Ask the Experts The question: What is a rough guideline on how often a district manager needs to visit a site to maintain good operations?
John R. Grady, President, Ninety-Nine Restaurant & Pub
This is probably a question we all still wrestle with and the reason is that there is not a set answer. It all depends on the strength of the management team in place in each restaurant, how much day-to-day direction they need and how much they can be self-directed. Even though we are very tight geographically (of the 109 restaurants, 100 of them are under 2 1/2 hours from our home office), we still have our operations people schedule their visits as if they had to get on a plane to fly there. That way they dedicate a significant amount of time to ensure their visit has impact. How often they need to follow up is based on how comfortable the ops person feels they are in phone follow-up vs. seeing for their own eyes. It really comes down to strength of staff.
Todd Graves, Chairman and CEO, Raising Cane’s
At Raising Cane’s, our district managers supervise four to six stores, depending on the distance between stores, and they strive to visit their stores in person at least twice a week. Then we have remote viewing of cameras placed in our restaurants that can be viewed by our DMs’ laptops. And a lot of phone conversations with their general managers. For stores that are located within close proximity to each other, DMs visit their stores in person over three times a week.
Harry Bond, President, Monical Pizza Corp.
From my experience, the guideline is based not on some predetermined frequency pattern but on the needs and circumstances of individual restaurants and their management. Just as the coach of a sports team directs their attention to the areas most likely to impact a victory, a district manager should be directing their time and attention to the restaurants where they can make the most effective impact on achieving their company’s goals. With a new manager in one location, the DM might spend an entire week in that location observing their skills and leadership style. With an experienced management team or a certified training restaurant, the DM might visit quite infrequently.
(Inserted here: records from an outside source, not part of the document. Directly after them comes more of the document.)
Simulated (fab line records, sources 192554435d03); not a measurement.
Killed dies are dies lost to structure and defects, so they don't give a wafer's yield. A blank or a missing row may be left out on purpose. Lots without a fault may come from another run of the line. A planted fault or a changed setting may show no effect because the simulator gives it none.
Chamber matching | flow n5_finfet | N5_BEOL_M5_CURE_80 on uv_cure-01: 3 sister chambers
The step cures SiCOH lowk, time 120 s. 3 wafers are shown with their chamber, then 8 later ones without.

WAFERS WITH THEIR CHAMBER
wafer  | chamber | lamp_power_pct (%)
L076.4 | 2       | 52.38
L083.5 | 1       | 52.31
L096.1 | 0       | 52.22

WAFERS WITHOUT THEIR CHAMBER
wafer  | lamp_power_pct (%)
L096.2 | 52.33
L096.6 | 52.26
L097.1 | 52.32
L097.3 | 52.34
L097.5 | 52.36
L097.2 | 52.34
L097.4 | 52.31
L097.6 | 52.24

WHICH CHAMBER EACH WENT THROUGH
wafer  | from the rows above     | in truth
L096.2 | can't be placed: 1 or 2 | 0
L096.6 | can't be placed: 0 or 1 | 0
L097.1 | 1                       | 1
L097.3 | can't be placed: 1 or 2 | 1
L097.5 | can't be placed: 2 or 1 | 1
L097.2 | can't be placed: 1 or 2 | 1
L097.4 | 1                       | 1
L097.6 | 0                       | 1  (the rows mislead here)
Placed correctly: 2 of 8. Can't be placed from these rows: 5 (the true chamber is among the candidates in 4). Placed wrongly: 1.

Visit frequency and intensity can also be impacted by special events that occur over the course of a year. Is a new menu being introduced? Has a restaurant experienced higher-than-expected turnover rates in hourly team members due to seasonal events like end of the school year? Is this a holiday season where business increases greatly with more requests for time off from employees? This is a great place for a DM to visit more, stay longer and interact to support a crew under stress.
Simply defining a DM visit schedule as one of so many times per restaurant in a month, or each week is no different than the coach of any sports team spending the same amount of time with each player every practice. Not only in practice, but even during the game, the coach will and must shift focus. This is exactly what the DM should be doing in their position as the restaurant coach for the teams in their designated area. It’s a very difficult, complex, yet if done correctly, very rewarding weekly decision.
Aaron Kennedy, Chairman and CEO, Noodles & Co.
It is my expectation that our district managers (those who provide leadership support to five to nine restaurants) would visit them in search of coaching moments, to participate in working a shift and observe/evaluate performance on a weekly basis (one or two times)…in general. More often if a restaurant has a manager in training, is underperforming expectations or has a manager who is on a performance-improvement plan.
Sandee Pritchard, Chief People Officer, Donatos Pizza
It isn’t frequency of visits or quantity as much as it is the quality of coaching while in the store. At Donatos Pizza, we are reducing the span of control of the district supervisor over time to the industry average of seven units. Spending quality time once every 10 days (more or less) is most efficient with seven or more stores.
The drive-by visit or ‘how many of my stores can I visit in a day’ is a strategy of the past. Spending four or more hours in the store helps the supervisor truly see what’s going on in the operation and be able to coach the management team on corrective actions and compliment them on what is going well. Even Jane Abell, Donatos’ COO, spends quality time in each store when touring. She sits down with the management team, while a district supervisor from another district oversees the operation for them.